Recent measurements of wave spectra and observations by remote sensing of the sea surface indicate that the author's (1958) conception of an upper-limit asymptote to the spectrum, independent of wind stress, is no longer tenable. The nature of the equilibrium range is reexamined, using the dynamical insights into wave–wave interactions, energy input from the wind and wave-breaking that have been developed since 1960. With the assumption that all three of these processes are important in the equilibrium range, the wavenumber spectrum is found to be of the form $(\cos\theta)^p u_{*} g^{-\frac{1}{2}}k^{-\frac{7}{2}}$, where p ∼ ½ and the frequency spectrum is proportional to u*gσ−4. These forms have been found by Kitaigorodskii (1983) on a quite different dynamical basis; the latter is consistent with the form found empirically by Toba (1973) and later workers. Various derived spectra, such as those of the sea-surface slope and of an instantaneous line traverse of the surface, are also given, as well as directional frequency spectra and frequency spectra of slope.
The theory also provides expressions for the spectral rates of action, energy and momentum loss from the equilibrium range by wave-breaking and for the spectrally integrated rates across the whole range. These indicate that, as a wave field develops with increasing fetch or duration, the momentum flux to the underlying water by wave-breaking increases asymptotically to a large fraction of the total wind stress and that the energy flux to turbulence in the water, occurring over a wide range of scales, increases logarithmically as the extent of the equilibrium range increases. Interrelationships are pointed out among different sets of measurements such as the various spectral levels, the directional distributions, the total mean-square slope and the ratio of downwind to crosswind mean-square slopes.

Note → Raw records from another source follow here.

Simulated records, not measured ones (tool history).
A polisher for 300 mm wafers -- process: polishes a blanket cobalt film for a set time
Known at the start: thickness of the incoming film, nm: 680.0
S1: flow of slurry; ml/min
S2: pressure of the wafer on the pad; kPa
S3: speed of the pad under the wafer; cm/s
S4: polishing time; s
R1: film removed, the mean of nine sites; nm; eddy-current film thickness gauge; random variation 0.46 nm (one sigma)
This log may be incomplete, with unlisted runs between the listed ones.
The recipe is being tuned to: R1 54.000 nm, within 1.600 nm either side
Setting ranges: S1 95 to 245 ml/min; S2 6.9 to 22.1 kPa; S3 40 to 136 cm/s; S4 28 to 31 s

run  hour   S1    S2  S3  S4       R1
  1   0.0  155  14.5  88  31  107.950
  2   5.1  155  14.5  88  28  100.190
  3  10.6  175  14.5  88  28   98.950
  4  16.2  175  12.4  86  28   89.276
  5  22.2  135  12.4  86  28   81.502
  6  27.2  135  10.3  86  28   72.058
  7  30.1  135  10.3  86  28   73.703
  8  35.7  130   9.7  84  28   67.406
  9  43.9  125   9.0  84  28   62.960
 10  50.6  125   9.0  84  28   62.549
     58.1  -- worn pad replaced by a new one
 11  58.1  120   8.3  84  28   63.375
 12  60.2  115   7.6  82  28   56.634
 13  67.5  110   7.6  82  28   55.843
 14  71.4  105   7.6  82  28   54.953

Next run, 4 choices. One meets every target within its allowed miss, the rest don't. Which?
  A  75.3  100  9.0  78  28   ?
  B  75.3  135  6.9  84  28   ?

Finally, some statistical characteristics of the breaking events are deduced, including the expected length of breaking fronts (per unit surface area) with speeds of advance between c and c+dc and the number of such breaking events passing a given point per unit time. These then lead to simple expressions for the density of whitecapping, those breaking events that produce bubbles and trails of foam, the total number of whitecaps passing a given point per unit time and, more tenuously, the whitecap coverage.